Eric Meyer: Too much in the sense of being too closed the way things are now?
Brian Kardell: Yeah, in some ways. And in other ways, maybe it's not closed enough because your JavaScript, it's all global. It all has access to global in both directions, unlike an iframe, right?
Eric Meyer: Right. This whole confusion is, I think, a lot of why I have to admit I've just never shadow DOM. I just don't. Even though I sort of get the problem that it's trying to solve, the idea of I want to be able to have this little thing over here that's its own thing so that I can plug this thing into multiple pages is one way to use it. You create a web component that is attached to pages via shadow DOM, and so each of those components is sort of its own little thing and they don't conflict with each other. They don't conflict with the main page. I get that that can be useful, but just this whole, it's closed but it's not closed and maybe it should be less closed, but maybe it should be more closed. Just the way that it sets up this barrier that is difficult to cross has just never really sat well with me. I mean as a lot of the preexisting assumptions that I brought to web components in general, that probably kept me from understanding web components sooner and making that sort of breakthrough of, 'Oh, these are things that I can do,' because the things that I'm talking about in my post, and Jim and Jake were talking about in their post, Jeremy, you, these are completely light DOM. There's no shadow root involved. There's no shadow DOM at all. Everything is in the light DOM. Everything is completely accessible from the page, and in some cases, that might be a problem. So these are not going to solve every scenario, but they really work for me because it's like, 'Okay, well everything's here. I can style everything. I can script everything. I can talk to other parts of the page very easily from my component.' And that, to me, just fits better with my way of viewing how the web should work, better follows the grain of the web, and shadow DOM just has never seemed like it does.

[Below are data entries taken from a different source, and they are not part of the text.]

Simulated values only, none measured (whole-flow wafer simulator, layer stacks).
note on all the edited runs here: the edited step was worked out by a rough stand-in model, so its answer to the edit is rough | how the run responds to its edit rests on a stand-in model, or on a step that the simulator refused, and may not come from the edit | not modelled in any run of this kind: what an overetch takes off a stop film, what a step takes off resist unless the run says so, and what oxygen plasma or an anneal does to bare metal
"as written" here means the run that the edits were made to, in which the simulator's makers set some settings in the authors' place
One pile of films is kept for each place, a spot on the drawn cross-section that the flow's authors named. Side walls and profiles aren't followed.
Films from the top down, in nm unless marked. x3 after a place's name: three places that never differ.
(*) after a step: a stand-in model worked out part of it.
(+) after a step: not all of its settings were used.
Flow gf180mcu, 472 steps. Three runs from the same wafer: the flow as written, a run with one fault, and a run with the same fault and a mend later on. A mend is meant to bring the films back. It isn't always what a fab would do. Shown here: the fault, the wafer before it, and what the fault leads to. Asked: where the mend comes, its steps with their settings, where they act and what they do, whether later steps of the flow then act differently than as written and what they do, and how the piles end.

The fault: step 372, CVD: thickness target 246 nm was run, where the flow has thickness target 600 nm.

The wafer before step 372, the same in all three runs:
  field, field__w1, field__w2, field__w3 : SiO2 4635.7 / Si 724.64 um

Brian Kardell: I think the browser itself uses shadow DOM.
Eric Meyer: I know, and yet.
Brian Kardell: I think this is part of the trouble is that we don't have the answers at the start. To me personally, it feels like we missed some important aspects and use cases that have hindered the adoption of even custom elements, even though custom elements have nothing inherently to do with shadow DOM. But I think things that we missed at the time were treating everything as if they're a single ish case. One of the things that I see now is that we do have other cases. One that I have brought up in the past is what's a useful thing to use shadow DOM for maybe is there's lots of elements that are like, 'Here's a markdown processor or Akismet or a LaTeX processor,' that you, as the author, can just put in markdown or whatever. When you do that, you don't want to destroy the original content because you want it to be there and you want it to keep being edited and you don't want to be just constantly changing their whole tree, but it's not a secret what this component is doing. I'm not trying to hide from you that it's creating headings and ems and strongs. I want you to know that. It's actually the point of this component. So I feel like in those kind of cases, you just want your CSS to come through. You want your headings to look like your headings and your paragraphs to look like your paragraphs. That's a mistake to not have some means of cooperation there. That barrier is way too hard for those kinds of use cases. We don't have any solution for that. There's three or four different things that we've articulated in terms of what a more open shadow route might be like and why you might want that, but it's tricky because I really do think that there is a important role for something which will be shadow DOM. Because of the barrier, we missed a lot of important accessibility questions because accessibility in aria is almost all IDREF, and IDREFs are a global mechanism, and well, they don't cross the boundary. We have some answers to a whole bunch of those questions is not complete, but in the AOM work, which I think is great, and there's implementations in browsers of ways to do element references that do work in some of those cases. Work on that was done by Alice Boxhall, who's now here at Igalia, and some of that work was paid for by Salesforce.
Eric Meyer: Cool.
Brian Kardell: It's still very, very hard though. And the constraints, the goals of this have made it even harder.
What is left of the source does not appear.